Jennifer Garner Brings Aid to Eastern Kentucky During Tour Of Flood-Ravaged Communities

The actress is helping Save the Children provide much needed aid to the kids of eastern Kentucky.

Jennifer Garner
Photo: Axelle/Bauer-Griffin/Getty Images

Jennifer Garner paused work on a movie over the weekend to help the rural eastern Kentucky communities devastated by recent flash floods.

The actress, who is a trustee with a charity organization called Save the Children, joined Today correspondent Cynthia McFadden for a tour of an elementary school in Perry County that was declared a "total loss."

Cameras rolled as Garner waded through several inches of mud and water inside Robinson Elementary School, where about eight feet of water filled the halls for three days.

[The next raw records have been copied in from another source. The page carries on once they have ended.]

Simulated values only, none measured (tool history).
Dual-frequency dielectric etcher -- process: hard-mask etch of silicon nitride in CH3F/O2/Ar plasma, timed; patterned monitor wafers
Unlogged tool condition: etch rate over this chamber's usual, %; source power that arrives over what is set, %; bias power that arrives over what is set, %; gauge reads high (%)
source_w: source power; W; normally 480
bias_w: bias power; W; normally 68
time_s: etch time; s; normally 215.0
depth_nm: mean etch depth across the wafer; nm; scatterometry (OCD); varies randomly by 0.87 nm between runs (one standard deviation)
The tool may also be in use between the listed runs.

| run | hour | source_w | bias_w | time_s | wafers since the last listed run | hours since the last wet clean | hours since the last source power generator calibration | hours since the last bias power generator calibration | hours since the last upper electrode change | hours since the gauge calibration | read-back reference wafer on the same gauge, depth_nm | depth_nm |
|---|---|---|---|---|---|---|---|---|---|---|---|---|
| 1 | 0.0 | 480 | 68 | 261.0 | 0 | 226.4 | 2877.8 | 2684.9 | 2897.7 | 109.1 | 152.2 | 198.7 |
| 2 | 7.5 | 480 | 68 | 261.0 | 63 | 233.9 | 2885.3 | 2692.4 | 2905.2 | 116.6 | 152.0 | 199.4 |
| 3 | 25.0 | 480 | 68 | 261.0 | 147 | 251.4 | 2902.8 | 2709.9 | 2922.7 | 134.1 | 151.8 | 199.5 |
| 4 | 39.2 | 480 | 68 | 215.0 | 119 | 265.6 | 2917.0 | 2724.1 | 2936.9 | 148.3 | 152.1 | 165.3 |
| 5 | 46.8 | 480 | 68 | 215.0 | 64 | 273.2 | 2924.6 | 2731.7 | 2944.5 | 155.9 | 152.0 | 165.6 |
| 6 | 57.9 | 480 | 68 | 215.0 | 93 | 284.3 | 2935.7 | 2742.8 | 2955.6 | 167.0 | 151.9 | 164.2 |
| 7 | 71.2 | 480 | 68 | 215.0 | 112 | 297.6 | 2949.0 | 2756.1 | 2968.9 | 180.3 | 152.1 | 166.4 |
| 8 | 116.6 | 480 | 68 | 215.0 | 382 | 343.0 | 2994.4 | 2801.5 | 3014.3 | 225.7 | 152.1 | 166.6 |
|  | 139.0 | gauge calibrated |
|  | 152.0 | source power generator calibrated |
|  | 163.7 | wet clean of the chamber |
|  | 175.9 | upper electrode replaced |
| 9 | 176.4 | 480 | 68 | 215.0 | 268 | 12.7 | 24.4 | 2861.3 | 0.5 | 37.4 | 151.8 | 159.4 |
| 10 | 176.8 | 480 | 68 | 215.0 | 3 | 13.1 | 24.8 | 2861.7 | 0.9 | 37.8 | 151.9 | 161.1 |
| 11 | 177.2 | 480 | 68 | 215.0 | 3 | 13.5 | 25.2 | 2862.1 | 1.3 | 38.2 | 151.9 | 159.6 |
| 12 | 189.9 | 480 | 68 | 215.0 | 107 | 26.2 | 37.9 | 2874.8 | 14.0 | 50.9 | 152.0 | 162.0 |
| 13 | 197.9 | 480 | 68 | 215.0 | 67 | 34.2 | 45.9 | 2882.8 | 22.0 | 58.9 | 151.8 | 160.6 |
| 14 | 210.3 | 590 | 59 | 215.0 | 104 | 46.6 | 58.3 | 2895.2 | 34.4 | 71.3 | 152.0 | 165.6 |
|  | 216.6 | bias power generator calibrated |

"I have to get my eyes on that library," Garner said as McFadden noted that Save the Children helped fund the school's library. "My little elementary school library totally shaped my life. I wanted to be a school librarian, I wanted to work in a library space just like this."

The 13 Going on 30 star praised the residents of the area, describing those she'd met as "strong" with "incredible intelligence," work ethic, and nobility.

"They just wanted to tell us over and over again how the community had come together to help them, how they hadn't had to hire help, how people had come to muck out their houses," Garner said. "They were inundated with family and friends."

Torrential rains pummeled eastern Kentucky in late July, resulting in catastrophic flooding in Hazard, Jackson, Garrett, Salyersville, Booneville, Whitesburg, and Perry County. Bridges and roadways crumbled, rendering entire communities unreachable. At least 37 deaths have been reported and hundreds remain unaccounted for.

Garner stressed that the people of eastern Kentucky still need help.

"They need basic necessities," she told McFadden. "They need water, they need somewhere to live, they need schools to be up and running. These kids need to go to school."

Jeremy Soulliere, a spokesperson for Save the Children, told Louisville Courier Journal that the organization is working to "meet children, families, schools, and communities' most immediate and long-term needs."

"Save the Children staff are distributing essential items—including water, hygiene kits, diapers, wipes, cribs, and cleaning supplies for schools—and helping deliver critical meals to affected families living in the hardest to reach places following the flooding," the group said in a release. "The global humanitarian organization is also providing art activity kits, games and toys to kids in area shelters—so they can have a moment to be kids again during this difficult time—and identifying kids' short- and long-term needs as this emergency persists."